Some Jewish Voice for Peace Members Worry About Workplace Reprisal
At the group’s biannual gathering—which the Israeli government condemned as a “hate conference”—some attendees are concerned about retaliation for their Palestinian solidarity work.
Eli Massey
From March 31 to April 2, approximately 1,000 people gathered in Chicago at the Hyatt Regency McCormick Place convention center for the biannual national membership meeting of Jewish Voice for Peace (JVP), a human-rights group that supports “security and self-determination for Israelis and Palestinians” and opposes the Israeli occupation. (Note: This author is a member of JVP Chicago and volunteered at the conference.)
The conference featured an array of speakers (including Linda Sarsour, Rasmea Odeh, Judith Butler), panels and discussion groups. One sole protester from J Street, a liberal pro-Israel organization, turned up, and StandWithUs, a right-wing, pro-settlement, pro-Israel organization held a vigil in a suite at the same hotel as the JVP conference. Both made clear their dissatisfaction that Odeh was speaking.
In the days leading up to the gathering, JVP was criticized in the Chicago Tribune and elsewhere for hosting Odeh, a Palestinian-American community organizer who had been convicted in an Israeli military court for her alleged involvement in a 1969 bombing. (JVP responded to these allegations here and here.)
The coals were further raked when, days before the convening, the Israeli government condemned the conference as a “hate conference” and denounced a handful of high-profile participants, whose names were nearly all misspelled.
Because of the immense media coverage and the enflamed political tensions around this issue, some individuals were reluctant to speak publicly about attending the conference.
At past conferences, individuals who didn’t want to be photographed would indicate so with a green sticker on their name tag. This year, however, the organization ditched that approach. “Providing no-photo stickers felt like an outdated recreation of the climate of fear and political silencing that people experience in other political spaces,” says Naomi Dann, JVP media program manager. She explains that the conference’s goal was “to create a space where people could be their full political selves confidently.”
Dann cited the unprecedented size of the gathering, the “growing support for Palestinian rights” and the Boycott, Divestment, and Sanctions (BDS) movement as evidence that these political positions are “much more widely accepted” these days.

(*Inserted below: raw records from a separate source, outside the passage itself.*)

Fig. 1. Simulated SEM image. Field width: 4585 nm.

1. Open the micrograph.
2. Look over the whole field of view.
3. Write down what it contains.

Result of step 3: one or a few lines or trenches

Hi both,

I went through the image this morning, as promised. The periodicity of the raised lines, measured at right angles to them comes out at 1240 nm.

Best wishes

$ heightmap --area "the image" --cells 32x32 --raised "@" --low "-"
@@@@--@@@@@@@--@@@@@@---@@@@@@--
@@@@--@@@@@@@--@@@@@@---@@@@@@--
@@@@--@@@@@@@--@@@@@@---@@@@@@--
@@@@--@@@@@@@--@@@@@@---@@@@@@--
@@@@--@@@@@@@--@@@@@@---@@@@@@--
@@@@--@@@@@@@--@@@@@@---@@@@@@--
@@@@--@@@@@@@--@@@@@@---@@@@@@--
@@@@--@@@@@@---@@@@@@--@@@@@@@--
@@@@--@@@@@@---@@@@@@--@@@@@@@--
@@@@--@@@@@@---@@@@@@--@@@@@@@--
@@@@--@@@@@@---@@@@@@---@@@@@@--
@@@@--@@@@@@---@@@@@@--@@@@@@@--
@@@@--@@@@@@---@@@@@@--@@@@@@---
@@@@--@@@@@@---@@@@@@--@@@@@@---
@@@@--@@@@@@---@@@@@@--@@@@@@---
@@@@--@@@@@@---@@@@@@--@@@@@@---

While the vast majority of conference participants seemed to agree with Dann’s assessment, some, aware of the potential consequences that their attendance at the conference might have in their professional life, agreed to speak with In These Times only on the condition of anonymity. (To be clear, these individuals were not representative; most of the people in attendance did not express concern about workplace retaliation.)
One conference-goer, a 30-year-old PhD student at a university in the Midwest, hopes to enter the teaching market in the near future.
He worries that his activism would make it more difficult for him to get and keep a teaching position, but expresses ambivalence about not being more public with his Palestinian solidarity work. “I don’t totally know where I stand. I’m sort of public and sort of not,” he says. “It’s a real contradiction, because the work that we do is all about getting ideas out there.”
The student understood that the anxiety he and others in the academy felt “undermines the purpose of our universities.” For example, he admits self-censoring his academic work.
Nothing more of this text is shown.